One in five young people are actively looking for work, but can’t get a foot in the door.

Despite record low unemployment, this huge pool of potential workers hungry for better quality jobs are being mostly overlooked by employers.

A major driver is that many common employment practices create unintended barriers for young people from less privileged backgrounds. As a result, employers are missing out on great candidates.

Often, these employment barriers go unnoticed; they are simply the product of ‘Business as usual’. Yet they rob young people of opportunities for decent, secure work, and employers of a latent pool of talent.

Making these 10 changes to your BAU can clear the way for young people who have not had a head start in life to become valuable long-term employees. No matter your business size or sector, recognising – and clearing – these barriers will deliver a more vibrant, inclusive and productive workplace.


Barrier #1: Unnecessary qualifications and industry experience

The challenge

Requiring a degree when the job doesn’t really need one filters out many candidates and limits the diversity of your talent pool. Another common practice is advertising for people with one or more years’ experience, even for entry level roles.
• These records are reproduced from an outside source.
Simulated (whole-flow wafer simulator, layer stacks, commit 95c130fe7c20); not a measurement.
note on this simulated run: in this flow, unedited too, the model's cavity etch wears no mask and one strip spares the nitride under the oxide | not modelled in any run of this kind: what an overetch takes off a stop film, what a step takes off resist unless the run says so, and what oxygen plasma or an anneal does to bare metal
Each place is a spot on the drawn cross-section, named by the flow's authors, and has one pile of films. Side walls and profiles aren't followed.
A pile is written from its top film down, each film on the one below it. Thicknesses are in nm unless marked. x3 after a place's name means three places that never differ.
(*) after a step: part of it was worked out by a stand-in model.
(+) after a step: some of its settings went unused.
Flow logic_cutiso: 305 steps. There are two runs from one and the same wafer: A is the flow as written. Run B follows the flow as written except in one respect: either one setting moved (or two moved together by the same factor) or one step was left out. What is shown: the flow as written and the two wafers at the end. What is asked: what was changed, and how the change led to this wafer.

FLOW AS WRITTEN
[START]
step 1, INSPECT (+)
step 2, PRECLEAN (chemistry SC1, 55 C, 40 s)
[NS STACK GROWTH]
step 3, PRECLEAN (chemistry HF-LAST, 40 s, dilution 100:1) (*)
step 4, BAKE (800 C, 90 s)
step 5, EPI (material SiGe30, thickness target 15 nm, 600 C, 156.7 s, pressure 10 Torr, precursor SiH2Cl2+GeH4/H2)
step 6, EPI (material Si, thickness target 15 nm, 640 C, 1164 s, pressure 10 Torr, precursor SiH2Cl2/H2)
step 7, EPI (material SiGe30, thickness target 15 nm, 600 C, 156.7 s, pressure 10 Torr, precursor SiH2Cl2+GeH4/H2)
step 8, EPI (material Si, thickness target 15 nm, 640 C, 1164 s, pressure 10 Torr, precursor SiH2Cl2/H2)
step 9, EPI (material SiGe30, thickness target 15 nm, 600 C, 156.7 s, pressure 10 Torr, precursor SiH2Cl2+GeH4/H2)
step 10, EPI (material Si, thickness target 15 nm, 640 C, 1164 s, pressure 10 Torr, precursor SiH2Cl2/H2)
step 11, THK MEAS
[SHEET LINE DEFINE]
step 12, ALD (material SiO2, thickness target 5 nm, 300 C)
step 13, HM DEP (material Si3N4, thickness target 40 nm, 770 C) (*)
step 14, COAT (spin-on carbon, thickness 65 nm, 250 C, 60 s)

Similarly, selection processes that favour candidates with access to ‘premium’ experiences, like extra-curricular activities or study abroad programs, can inadvertently bias your hiring process against equally capable candidates.

Industry insider jargon in job ads is another common obstacle. It’s not always obvious to young people – particularly those without good family support – what jobs actually entail. They may not put themselves forward for jobs they could do, and employers would hire them for.

The solution

You can widen your candidate pool by moving to skills based hiring. This will ensure you zero in on the skills you actually need.

Beginner steps

  • Eliminate degree requirements that are not strictly necessary for the role.
  • Make sure your job ads describe what you need in plain English, without use of terms that only industry insiders would know.
  • Don’t preference experiences like extra-curricular activities or study abroad programs that are more readily available to candidates from wealthier families.

Intermediate steps

  • Review job requirements to focus on the fundamental skills and capacities needed for the job, not ‘nice to haves’ or candidates with specific experiences.

The business benefit

This approach broadens your talent pool, attracting a more diverse array of applicants. It ensures you don’t miss out on hidden gems who have the skills you need but don’t come from privileged backgrounds or already know people in your industry.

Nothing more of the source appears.